“These kind of catastrophes have happened and they’ll continue to happen, and we have to be prepared to do everything we can to mitigate.”
Governor Jerry Brown
As firefighters extinguish the remains of Northern California’s deadliest and most costly wildfire, local leaders, residents and businesses alike are left grappling with a long list of unanswered questions ranging from how to provide immediate and permanent housing for displaced residents in one of the state’s most constricted housing markets to unpacking the causes behind the severity and scale of the fire.
While the causes of the fires that ravaged in and around Napa and Sonoma counties killing 23 people and destroying 6,768 structures are as-yet unknown, climate scientists are calling the fires “climate enabled” by hotter temperatures; an extended period of drought which made vegetation (live or dead) more receptive to burning; and stronger winds – Diablo winds gusting up to more than 70 miles per hour quickly spread the North Bay fires, similar to the Santa Ana winds and Southern California wildfires.

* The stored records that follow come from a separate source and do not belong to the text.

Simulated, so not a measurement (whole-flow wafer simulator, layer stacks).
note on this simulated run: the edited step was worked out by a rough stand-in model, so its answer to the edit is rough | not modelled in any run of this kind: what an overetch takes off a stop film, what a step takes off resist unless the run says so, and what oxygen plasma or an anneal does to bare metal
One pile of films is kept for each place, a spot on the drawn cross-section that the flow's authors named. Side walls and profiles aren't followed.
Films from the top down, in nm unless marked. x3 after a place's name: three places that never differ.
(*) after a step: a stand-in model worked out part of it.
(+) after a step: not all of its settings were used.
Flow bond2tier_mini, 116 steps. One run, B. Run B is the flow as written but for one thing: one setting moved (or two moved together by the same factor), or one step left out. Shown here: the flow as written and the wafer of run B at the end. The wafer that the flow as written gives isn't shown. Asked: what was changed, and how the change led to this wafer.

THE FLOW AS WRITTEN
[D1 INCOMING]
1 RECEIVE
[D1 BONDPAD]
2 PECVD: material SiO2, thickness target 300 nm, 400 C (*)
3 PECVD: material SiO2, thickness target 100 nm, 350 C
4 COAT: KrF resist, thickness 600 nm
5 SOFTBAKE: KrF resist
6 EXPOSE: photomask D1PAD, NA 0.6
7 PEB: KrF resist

A 2016 study looked at fire occurrences in the Western United States over the last 40 years using climate modeling and concluded that almost half of burning over the past several decades can be attributed to climate change from anthropogenic sources.
Fire “season” now lasts most of the year – this shift happened in our lifetimes. Average global temperatures have escalated steadily and rapidly since 1980, according to LeRoy Westerling, a UC Merced professor and co-director of the school’s Center for Climate Communication.
Sixteen of the 17 warmest years on record have all come since 2001. In that time, the areas burned by wildfires in the West have increased 390% – that is, “390 percent per decade, over that original baseline,” Westerling said.
In the last month, more than 80 large fires burned across nine states in the Western U.S. and into Canada. Fires in Oregon, Idaho and Montana have been threatening structures and popular recreation areas like the Columbia River Gorge and Glacier National Park. British Columbia has declared its worst fire season on record. More than 100 fires are burning in Washington alone.
This isn’t just a problem for rural and forested regions with high fire risks. The impact of these fires has extended far from the fire zone with smoke blanketing many major cities, some hundreds of miles away from an active fire. Residents from San Francisco to Sacramento to Fresno were affected by smoke from the Napa and Sonoma fires. The Bay Area Quality Management District said they experienced unprecedented levels of air pollution in its nine-county region.
As climate change fuels increasingly large and frequent wildfires that hit closer and closer to densely populated urban centers, the smoke they produce is becoming a public health crisis.
Wildfires aren’t a new threat – they’ve been destroying cities for centuries. However, the way we’ve been building cities over the last few decades is making those fires far more destructive. More Americans are moving into what’s known as the wildland-urban interface (WUI), where suburbia bumps up against wilderness areas.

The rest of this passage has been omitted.